THE Talk

in Essential Ramblings

I was speaking with a friend the other day and she asked — do you think it is it time for THE TALK?  Her daughter has started talking about crushes and boys and all of the giggling that 4th grade begins.  And it started me thinking about the topic in general, so as we begin the school year and head into the dangers of “playground talk” I thought I might as well share my thoughts with all of you as well.

When I say “playground talk” I am referring to the incredible misinformation that goes on on playgrounds throughout our fine nation — girls giggling and talking about boys, boys turning red while talking about girls, trash talking about crushes/dating/sex/homosexuality, using adult words that they have heard at home, or in movies — or from the dreaded older siblings…the worst kind of information.  I have to say whenever I hear my boys telling me something that someone said, I nearly always hear it from someone who is not the first in their family — second and third and more kids always know more than firsts and are all too happy to share (and yes, I know that this includes MY second).  That aside, there is always someone with the intel on the playground and the game is to either get ahead of it or to be alert from signs that your child has gotten the info and be ready to talk when it slips out.  And yes, it will slip out.

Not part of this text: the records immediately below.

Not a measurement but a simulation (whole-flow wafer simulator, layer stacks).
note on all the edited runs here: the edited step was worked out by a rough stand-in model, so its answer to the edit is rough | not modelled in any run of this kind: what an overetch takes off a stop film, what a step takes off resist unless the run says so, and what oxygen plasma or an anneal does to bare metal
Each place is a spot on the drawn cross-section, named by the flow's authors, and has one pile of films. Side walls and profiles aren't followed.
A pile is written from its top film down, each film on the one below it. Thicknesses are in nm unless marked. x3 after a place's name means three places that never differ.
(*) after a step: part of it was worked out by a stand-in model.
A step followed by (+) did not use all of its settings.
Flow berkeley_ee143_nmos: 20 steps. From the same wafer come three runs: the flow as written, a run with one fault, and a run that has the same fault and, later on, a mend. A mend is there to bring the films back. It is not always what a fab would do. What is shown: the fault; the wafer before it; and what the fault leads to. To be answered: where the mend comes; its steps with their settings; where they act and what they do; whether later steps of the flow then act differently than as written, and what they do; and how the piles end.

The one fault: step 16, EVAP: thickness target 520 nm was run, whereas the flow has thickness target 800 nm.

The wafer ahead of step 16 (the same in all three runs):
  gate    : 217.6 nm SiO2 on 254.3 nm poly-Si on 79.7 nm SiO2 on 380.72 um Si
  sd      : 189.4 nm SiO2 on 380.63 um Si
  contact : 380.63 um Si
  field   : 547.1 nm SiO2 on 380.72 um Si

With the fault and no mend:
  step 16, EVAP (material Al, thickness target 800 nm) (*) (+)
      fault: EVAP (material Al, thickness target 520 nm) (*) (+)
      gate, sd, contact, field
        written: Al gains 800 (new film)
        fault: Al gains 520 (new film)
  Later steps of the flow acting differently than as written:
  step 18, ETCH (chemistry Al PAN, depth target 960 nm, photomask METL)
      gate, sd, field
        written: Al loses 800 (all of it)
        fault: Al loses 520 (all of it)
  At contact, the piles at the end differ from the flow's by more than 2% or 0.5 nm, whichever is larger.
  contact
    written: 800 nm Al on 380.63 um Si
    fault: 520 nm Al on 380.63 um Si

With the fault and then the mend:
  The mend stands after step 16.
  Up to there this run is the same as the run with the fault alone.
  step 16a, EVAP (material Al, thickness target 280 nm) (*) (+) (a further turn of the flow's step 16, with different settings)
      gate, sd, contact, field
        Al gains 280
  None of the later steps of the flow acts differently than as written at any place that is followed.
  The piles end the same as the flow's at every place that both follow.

I have a pretty sensitive older child — and when I started hearing him talk about kids who were just BAD on the playground, my ears perked up.  What do you mean bad?  Kid: BAD mom, I can’t tell you why.  Mom: Like throwing rocks bad?  Kid: No, WORSE.  Mom: Hmmmmm…. And so the talk began.  With his hands clamped firmly over his ears, I wondered aloud whether they were maybe talking about “boy-girl” stuff?  Kid: gross mom, stop talking!  Mom: It’s totally normal, and what might sound gross to you may not be as bad as you think.  Kid: No way, it is definitely as bad as I think.  Mom: Let me tell you a little bit about it because I wonder if the kids are telling you some stuff that isn’t that accurate…Here I launch into a very watered down version of penises and vaginas and babies as this is the first “talk” that we have had…. Kid: Oh, that’s it?  Mom: Yup.  But when you hear kids talking about stuff, I need you to ask me or Dad about it so that you don’t just hear their possibly not totally correct and nice versions, ok?  Kid: Gross.  Mom to self: Ok, class dismissed.  But door opened.

If you read the articles, hear the experts, etc. they will all tell you not to have THE TALK.  Rather, use every day discussions to relay your values, to normalize sexuality, and to educate your children in a way that is open, age appropriate and healthy.  Jump in when you get an opening, hang back when they’ve heard enough, and model healthy relationships for them.

Sounds easy, but I personally think it’s the absolute hardest, most constant job we have other than protecting them in general.  As a parent to boys, it’s about making them GOOD men, teaching them feelings, helping them understand the difference between boys and girls and how, without patronizing women, you need to also protect them.  The difference between understanding how to treat a woman as a strong, capable person, while also giving the message that ultimately women are to be coveted, never to hit, never to hurt.  The difference between teaching a girl to have strong positive feelings about her body and her sexuality, but telling her not to use them by having sex too early or with the wrong person.  The dilemma of wanting them to talk to you about sex, or friendship or dating, but to not be their friend, but rather their guide.

All of this is tough, and you are probably as grossed out as they are, but if you educate yourself and think about it all BEFORE you are faced with the questions, maybe, just maybe, you won’t visibly recoil when they ask.  Below are some resources, from the ultimate resource, Planned Parenthood — because who better to talk about sex than the experts…

Sex & Talking to your kids: click here

Puberty: click here

Books & Resources: click here

Some books we have on hand here at my house….not that the boys would even open them at this point (not ready, totally gross) but available none-the-less…just in case they want to peek.

Where Did I Come From? by Peter Mayle.  The most beginner of the three, this is a cursory beginning to the question.  And while it definitely has large pictures of male and female bodies and does cover the topic of sexual intercourse, it is in a “tickly” discussion of feelings with a watered down, but accurate description of intercourse.

It’s Perfectly Normal, by Robie Harris.  A more in-depth look at body parts, sexual activity, puberty, and the like.  Covers the full range from sex, to bodies, to puberty, to heterosexual vs homosexual, to masturbation, to babies and healthy choices.  The illustrations are good and not terrifyingly large and the content is based at a slightly younger level, but definitely for those entering the first stages of puberty.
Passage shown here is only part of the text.